Monthly Archives: August 2006

Update on Are We Being Manipulated?

I was glad to see this Michelle Malkin column today. It’s all about Hezbollah’s manipulation of the media. We will probably never know an accurate count of civilians who have died.

I feel sorry for the people in Lebanon. Many of them are not involved with Hezbollah and would probably prefer their country had not been hijacked by this terrorist organization. Bridges are out; communities have been destroyed; and there are children growing up in the midst of this. I do not want to trivialize the horror that is happening in Lebanon and Israel. But it takes a special kind of depravity to use the bodies of dead children for propaganda. It takes a special kind of evil to pose dead bodies for the media, to do several takes and transfer bodies from one stretcher to another to try to get a better picture. It takes a mind completely given over to sin to dig up the bodies of dead children in order to get one more photo op out of them.

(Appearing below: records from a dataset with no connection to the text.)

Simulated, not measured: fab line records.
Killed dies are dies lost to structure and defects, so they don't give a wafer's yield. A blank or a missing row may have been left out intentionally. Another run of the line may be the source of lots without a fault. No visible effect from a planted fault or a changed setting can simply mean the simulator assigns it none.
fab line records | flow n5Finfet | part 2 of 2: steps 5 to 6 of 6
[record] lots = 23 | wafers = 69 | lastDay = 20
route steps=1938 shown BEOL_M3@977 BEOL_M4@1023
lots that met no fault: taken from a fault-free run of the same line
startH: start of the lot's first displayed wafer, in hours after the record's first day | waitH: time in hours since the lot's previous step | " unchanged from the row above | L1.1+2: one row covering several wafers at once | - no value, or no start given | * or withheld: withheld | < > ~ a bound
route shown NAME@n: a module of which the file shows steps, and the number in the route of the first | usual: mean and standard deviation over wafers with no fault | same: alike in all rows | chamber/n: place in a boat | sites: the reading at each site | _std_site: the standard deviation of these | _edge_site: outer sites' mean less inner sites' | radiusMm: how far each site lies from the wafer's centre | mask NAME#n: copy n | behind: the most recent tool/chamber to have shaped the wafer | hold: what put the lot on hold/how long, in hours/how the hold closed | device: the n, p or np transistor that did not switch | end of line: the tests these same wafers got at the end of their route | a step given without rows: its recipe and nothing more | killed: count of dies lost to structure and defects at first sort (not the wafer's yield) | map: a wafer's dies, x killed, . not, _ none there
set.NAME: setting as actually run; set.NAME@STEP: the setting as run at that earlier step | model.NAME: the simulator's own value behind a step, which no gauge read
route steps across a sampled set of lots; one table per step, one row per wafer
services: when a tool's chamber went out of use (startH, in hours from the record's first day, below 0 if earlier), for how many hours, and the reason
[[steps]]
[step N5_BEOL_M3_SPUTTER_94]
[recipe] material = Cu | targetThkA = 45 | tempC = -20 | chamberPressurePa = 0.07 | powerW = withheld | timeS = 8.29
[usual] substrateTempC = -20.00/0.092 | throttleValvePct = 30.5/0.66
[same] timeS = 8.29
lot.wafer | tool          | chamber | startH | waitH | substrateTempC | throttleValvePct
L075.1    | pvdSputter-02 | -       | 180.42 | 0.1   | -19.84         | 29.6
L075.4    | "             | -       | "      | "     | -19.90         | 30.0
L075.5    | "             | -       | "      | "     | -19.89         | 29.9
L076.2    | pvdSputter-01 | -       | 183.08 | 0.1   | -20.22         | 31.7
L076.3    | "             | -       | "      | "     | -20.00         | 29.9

What can we do? It seems so frustrating. First, we can realize that not everything we see is real and that we can’t rely on the 6 o’clock news to tell us the complete truth. We need to get our news from several different sources and be very aware of the bias from each news source. Next, and this is probably the most important — we can pray for the Christians in Lebanon and Israel. I recently heard reports from a Christian pastor in Lebanon. He said Christians are risking their lives to give help and aid to unbelievers. Though it would be easy for the Christians to hide out in their homes, many are risking everything to share what they have and give care to those around them. In some places, people who would never normally enter a Christian church are coming there for safety or food or some other sort of aid. What an opportunity this gives for Christians to share the hope that is within them. Let’s pray that God — who is a Master at bringing good from evil — would use this time to bring many to Christ.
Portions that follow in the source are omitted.